Maureen Orth served as a Peace Corps volunteer in Colombia in the sixties where she first helped build Escuela Marina Orth. An experienced journalist, the third woman writer of Newsweek; she has been a Special Correspondent for Vanity Fair since 1993. She started writing for the magazine in 1988. Among the heads of state she has interviewed are Russian President Vladimir Putin, British Prime Minister Margaret Thatcher, Argentine President Carlos Menem, and Irish President Mary Robinson.  

She has also profiled controversial figures such Gerry Adams, Madonna, Mohammed Fayed, Vladimir Zhirinovsky, Marc Rich, as well as fashion designer Karl Lagerfeld and Tina Turner Tina Turner.                                                

Orth’s investigative story highlighting the role of Afghanistan’s illegal opium trade in funding terrorism written shortly after 9/11, has been lauded by the Office of Drug Control Policy. Her profile on murder suspect Andrew Cunanan for the September 1997 issue was the first in-depth report on the man who killed Versace. The article served as the basis for her best selling book, Vulgar Favors (Delacorte Press, 1999). Orth has also written investigative pieces regarding the allegations of sexual abuse by Michael Jackson and child abuse by Woody Allen, and has chronicled the zig zagging career of Arianna Huffington.

 

Prior to joining Vanity Fair, Orth was contributing editor at Vogue and a network correspondent for NBC News. She was also a senior editor for New York and New West magazines. Orth worked for Newsweek from 1973 to 1978, where she was the entertainment editor and the lifestyle editor, and wrote seven cover stories. While at Newsweek she took a leave of absence to be Italian director Lina Wertmuller’s assistant on the film Seven Beauties. Orth has written for such publications as The Washington Post, The New York Times, The Oprah Magazine, Rolling Stone, and Esquire. She was nominated for a National Magazine Award in reporting for her article on Michael and Arianna Huffington, which appeared in the November 1994 issue of Vanity Fair. While at Newsweek, Orth won a National Magazine Award for group coverage of the arts. Ms. Orth served with the Peace Corps in Medellin, Colombia before beginning her journalistic career.

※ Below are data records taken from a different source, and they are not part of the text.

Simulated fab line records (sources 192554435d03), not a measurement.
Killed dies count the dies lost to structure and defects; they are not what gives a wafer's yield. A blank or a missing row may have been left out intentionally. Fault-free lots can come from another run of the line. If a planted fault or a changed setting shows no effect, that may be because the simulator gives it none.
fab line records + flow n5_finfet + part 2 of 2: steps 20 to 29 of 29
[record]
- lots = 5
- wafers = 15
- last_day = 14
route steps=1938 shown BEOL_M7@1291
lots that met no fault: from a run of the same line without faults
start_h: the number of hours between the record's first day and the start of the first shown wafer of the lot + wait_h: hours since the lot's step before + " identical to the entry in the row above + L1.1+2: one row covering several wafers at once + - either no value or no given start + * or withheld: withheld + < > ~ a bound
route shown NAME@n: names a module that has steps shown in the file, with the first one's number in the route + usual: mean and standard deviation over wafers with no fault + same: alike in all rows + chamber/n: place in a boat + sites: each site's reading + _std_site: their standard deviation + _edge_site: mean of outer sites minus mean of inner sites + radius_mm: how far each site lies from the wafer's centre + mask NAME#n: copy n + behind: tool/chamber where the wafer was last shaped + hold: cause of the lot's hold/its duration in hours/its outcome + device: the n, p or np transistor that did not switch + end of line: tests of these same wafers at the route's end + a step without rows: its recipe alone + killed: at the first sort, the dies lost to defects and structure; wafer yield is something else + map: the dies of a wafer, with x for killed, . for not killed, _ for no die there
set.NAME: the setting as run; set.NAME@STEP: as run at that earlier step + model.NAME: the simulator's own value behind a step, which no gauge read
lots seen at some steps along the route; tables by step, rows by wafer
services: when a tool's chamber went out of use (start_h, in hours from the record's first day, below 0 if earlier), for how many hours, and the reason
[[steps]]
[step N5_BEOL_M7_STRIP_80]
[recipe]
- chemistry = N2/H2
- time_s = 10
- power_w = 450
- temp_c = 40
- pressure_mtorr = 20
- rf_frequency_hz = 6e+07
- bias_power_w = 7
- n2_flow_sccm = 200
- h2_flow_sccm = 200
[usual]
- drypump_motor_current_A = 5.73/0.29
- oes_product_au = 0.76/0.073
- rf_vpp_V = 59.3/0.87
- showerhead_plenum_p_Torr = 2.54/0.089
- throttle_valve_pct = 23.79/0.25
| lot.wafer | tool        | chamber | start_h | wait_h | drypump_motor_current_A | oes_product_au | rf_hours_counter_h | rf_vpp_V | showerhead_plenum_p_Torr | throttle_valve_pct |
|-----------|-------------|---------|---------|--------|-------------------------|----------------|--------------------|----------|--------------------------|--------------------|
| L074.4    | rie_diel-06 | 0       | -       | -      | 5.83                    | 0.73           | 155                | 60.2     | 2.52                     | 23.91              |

She has helped begin an intergenerational residence for homeless mothers in New York City and has served on the Executive Committee of the College of Arts and Sciences, University of California, Berkeley, 2000-2006, and the boards of the National Council of Peace Corps Volunteers and the International Women's Democracy Center.

Maureen Orth lives in Washington, D.C., Her late husband was Tim Russert, the Washington bureau chief of NBC News and moderator of Meet the Press. Their son, Luke Russert, recently graduated from Boston College and is an NBC News correspondant.